It is now a little over 3 years since the death of Roger Kenyon on the 24th June 2013. Many of you will have known Roger and some of you may have attended the commemorative run in Endcliffe Park a few weeks ago. The following is a tribute to Roger, someone I’m proud to say was a close friend.
On Sept 28th 1986, 154 people completed the first Sheffield Triathlon and they included Roger, Mick Clarkson, and myself. The event took place at Rowlinson School, now known better as Graves Tennis and Leisure and in November that year, a small group of people attended the inaugural meeting of Sheffield Triathlon Club. Roger continued to participate in local races and, in 1990, he joined STC remaining a member for the rest of his life.
Over the years, Roger held several committee positions, perhaps the most important being his 10 yrs as club chairman where he guided the club through some difficult times. After his death, a Facebook tribute described Roger as “warm, gentle and wise” and these qualities were always evident in the way he chaired our meetings. After being elected, Roger said that he was not intending to work too hard in his position as Chair, but he would make sure that other people did – a comment typical of Roger’s self-effacing style. In truth, Roger threw himself into all sorts of tasks from organising races, marshaling at events, writing articles and editing the club’s newsletter. Everything was done by hand and I’m sure Mick will recall the three of us stapling, folding, stuffing envelopes, licking stamps etc to get the newsletters out on time.

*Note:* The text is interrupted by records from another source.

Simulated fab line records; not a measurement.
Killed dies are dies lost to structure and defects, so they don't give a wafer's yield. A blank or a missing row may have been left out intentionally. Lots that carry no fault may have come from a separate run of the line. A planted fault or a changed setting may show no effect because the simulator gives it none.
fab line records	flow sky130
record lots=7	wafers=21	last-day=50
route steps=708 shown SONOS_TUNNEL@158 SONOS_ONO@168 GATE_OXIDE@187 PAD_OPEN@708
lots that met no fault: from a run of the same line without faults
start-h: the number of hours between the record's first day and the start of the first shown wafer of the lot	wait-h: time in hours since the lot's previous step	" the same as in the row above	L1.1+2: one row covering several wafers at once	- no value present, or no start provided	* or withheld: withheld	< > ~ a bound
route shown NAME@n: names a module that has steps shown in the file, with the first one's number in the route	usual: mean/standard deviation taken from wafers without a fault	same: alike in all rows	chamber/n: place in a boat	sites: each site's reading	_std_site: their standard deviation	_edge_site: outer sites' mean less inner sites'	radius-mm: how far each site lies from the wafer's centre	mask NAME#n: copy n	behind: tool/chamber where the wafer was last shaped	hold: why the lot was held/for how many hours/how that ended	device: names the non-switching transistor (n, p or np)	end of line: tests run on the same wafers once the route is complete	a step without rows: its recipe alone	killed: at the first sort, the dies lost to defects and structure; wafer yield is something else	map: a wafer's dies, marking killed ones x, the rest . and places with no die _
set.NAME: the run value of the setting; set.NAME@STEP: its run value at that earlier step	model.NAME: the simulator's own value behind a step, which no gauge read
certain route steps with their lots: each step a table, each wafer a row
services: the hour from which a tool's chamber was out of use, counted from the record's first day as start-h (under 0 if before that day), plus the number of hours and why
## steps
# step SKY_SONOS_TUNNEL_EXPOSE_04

In the early years, the uniform for male triathletes was a pair of Speedos and a vest; nothing else no matter the weather. Many of us remember the day a snowstorm failed to curtail one of our winter races from the old Westfield. Cars and buses got stuck in the snow on the hill from Eckington to Ridgeway as 30 or so people raced past them in swimming costumes. Roger appeared at the finish, white from head to toe, wearing Speedos and a great big smile.
For several years, Roger led Saturday morning runs from Hunters Bar and I know that many would agree that it was his enthusiasm, and his warm welcome to new members, that made it worth getting up early on a Saturday. Roger was a regular participant in the Boxing Day runs to Hathersage and he never let me forget the fact that I lied to him about the distance when he came along for the first time. Nevertheless he continued to turn up every Boxing Day and it was Roger that coined the phrase “Pudbuster” to describe these post-Christmas runs. On one of these early Pudbusters, at a high point above Ringinglow, Roger pointed out 6 or 7 power stations stretching out along the Trent and he proceeded to name them. It became a bit of a standing joke and one that was repeated every Boxing Day up to present. We still look back to count them. A couple of years ago, I invited Alison out for an evening run on the moors and she replied “not if you’re gonna look at chuffing power stations”.
For a while, Roger and I used to lead Sunday morning ‘specials’; long runs along some of the lesser known footpaths and bridleways around Sheffield. We enjoyed planning and testing new routes, sometimes getting lost and arriving home exhausted. One time we decided to combine all of the gennels, small passages between houses, into a Sunday special. Childishly we called it the ‘back passage run’. A couple of weeks ago, I discovered a new gennel when I was out running and immediately thought of how Roger would have been delighted with this addition to the back passage run.
Roger was an ever-present volunteer. Estelle, another triathlon pioneer and close friend of Roger said “for some time I didn’t know his name, just that he was the man with the cowboy hat, who was at every race helping out and shouting encouragement to beginners like me”. As well as marshaling club events, every year Roger marshaled the Sheffield Half at the turnaround on Ecclesall Road. So I too have been very glad to see that cowboy hat on many occasions. I always got a word or two of encouragement and, importantly, it meant I only had another 7 miles to go!
But it wasn’t all triathlon. I’d also describe Roger as a great drinking partner. He instigated the ‘first Friday in the month pub night’ which we still celebrate. Lots of people reading this will have enjoyed evenings in the Psalter Tavern or the Stag. Roger would turn up in his customary shorts and sandals, or occasionally his cherry red docs, to chat and put the world to rights. A while ago, I mentioned the red docs to his wife Vicky and she said he’d also got some bright green docs and they went well with his “dad dancing” at parties. At social events, you could always rely on Roger to bring along friends and family, as well as food and prizes, to make it a success. At training sessions and races he was great company; he had a knack of making things fun and he was always up for a beer afterwards.
In his final months, Roger continued to do the park runs and we still met regularly in coffee shops along Ecclesall Road. He never discussed his illness and he never complained. Faced with terminal illness, people are often described as brave but I doubt that Roger thought of himself as brave. I think he was just being ‘Roger’. An abiding memory of mine is of Roger on a Friday night in the Stag wearing a T-shirt reading “Is your glass half full or half empty?” In his case, I certainly know the answer to that. Like many people, I’m proud to have been a mate of Roger’s and I miss him greatly.